A few days ago I wrote about how to move in space, you needed to bring along something to push against. Dr. Pion objected. “It’s not what you push against that makes you move, it’s what pushes against you.”, if I can paraphrase.
I thought that was a silly objection. It’s true, but doesn’t everyone know that something you push against necessarily pushes back with the same force? It’s Newton’s Third Law, and equivalent to conservation of momentum besides.
But thinking about it some more and remembering teaching intro mechanics, no it’s not necessarily so obvious to a lot of people starting out in physics. And physicists ought to be precise with their language to avoid conceptual mistakes. Consider the following scenario: you have a truck pulling a trailer. No matter how hard the truck pulls on the trailer, the trailer pulls equally hard back on the truck due to Newton’s Third Law. How is it that the truck ever gets anywhere? This is a suprisingly confusing question to many students in their first mechanics class.
Look at the truck. There’s two forces acting on it. The road is pushing the truck tires and the trailer is pulling backwards on the truck. The first force is larger and thus the truck accelerates forward. Same thing for the trailer; there’s one force acting on it - the truck pulling it forward, and so the trailer accelerates forward as well. To actually calculate the forces requires knowing the masses of each vehicle, but if you know those the calculation is very simple because of the constraint that both vehicles have to have the same acceleration to remain connected.
In summary, when thinking about “equal and opposite reactions” it doesn’t matter in the slightest what you’re pushing on. What matters is what’s pushing on you. The fact that those forces happen to be the same is important but not the whole story.
4 responses so far ↓
1 Uncle Al // Jul 5, 2008 at 2:11 pm
A car doing 60 mph smashes head on into a solid wall. A car doing 60 mph smashes head on into an identical car doing 60 mph in the opposite direction. In particle physics it makes a big difference. How ’bout on the 6 o’clock news?
2 CCPhysicist // Jul 6, 2008 at 11:52 am
A VW has a collision with an Escalade. Which experiences the greater force?
3 CCPhysicist // Jul 7, 2008 at 2:12 pm
That’s not a particularly good answer. You should just say it is because of the Third Law. If you invoke conservation laws, you should start with Noether’s theorem. ;-)
Now that I have seen WALL-E, I remain concerned with your earlier article about movement in space with the fire extinguisher. The physics of that part of the story was handled perfectly.

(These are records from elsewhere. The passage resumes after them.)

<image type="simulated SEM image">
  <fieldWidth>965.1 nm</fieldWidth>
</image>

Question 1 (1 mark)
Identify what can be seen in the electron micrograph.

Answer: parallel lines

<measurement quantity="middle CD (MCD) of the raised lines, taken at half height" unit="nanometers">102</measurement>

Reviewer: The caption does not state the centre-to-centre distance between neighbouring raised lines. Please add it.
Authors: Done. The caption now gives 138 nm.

Bogosity raised its ugly head with the reference to micro gravity (objects on the ship were not weightless) and when the electromagnet turned itself on without any external source of power, as well as a few other glaring bits of nonsense (like disposing of vast quantities of trash for 700 years without running out of anything).
I thought the film was below average for Pixar, saved only by all of the inside jokes. Favorite: based on the boot-up sound, WALL-E is a Mac.
PS -
Ask your fellow students that question, or get one of your profs to administer the FCI in one of your grad classes.
4 Paul Murray // Jul 7, 2008 at 7:25 pm
“The first force is larger and thus the truck accelerates forward”
No - surely not. The force applied by the trailer on the truck is *exactly* equal and opposite to that applied by the truck on the trailer.
But a sizeable component of that force is inertial reaction - precisely that force which you get from accelerating a mass. You could say that the acelleration “soaks up” any excess force that’s there until the rection is equal and opposite.
The force of the road on the tyres is likewise matched by the forces applied by wind resistance, friction within the trivetrain (and other things), and the combied inertial reaction of the whole truck and trailer.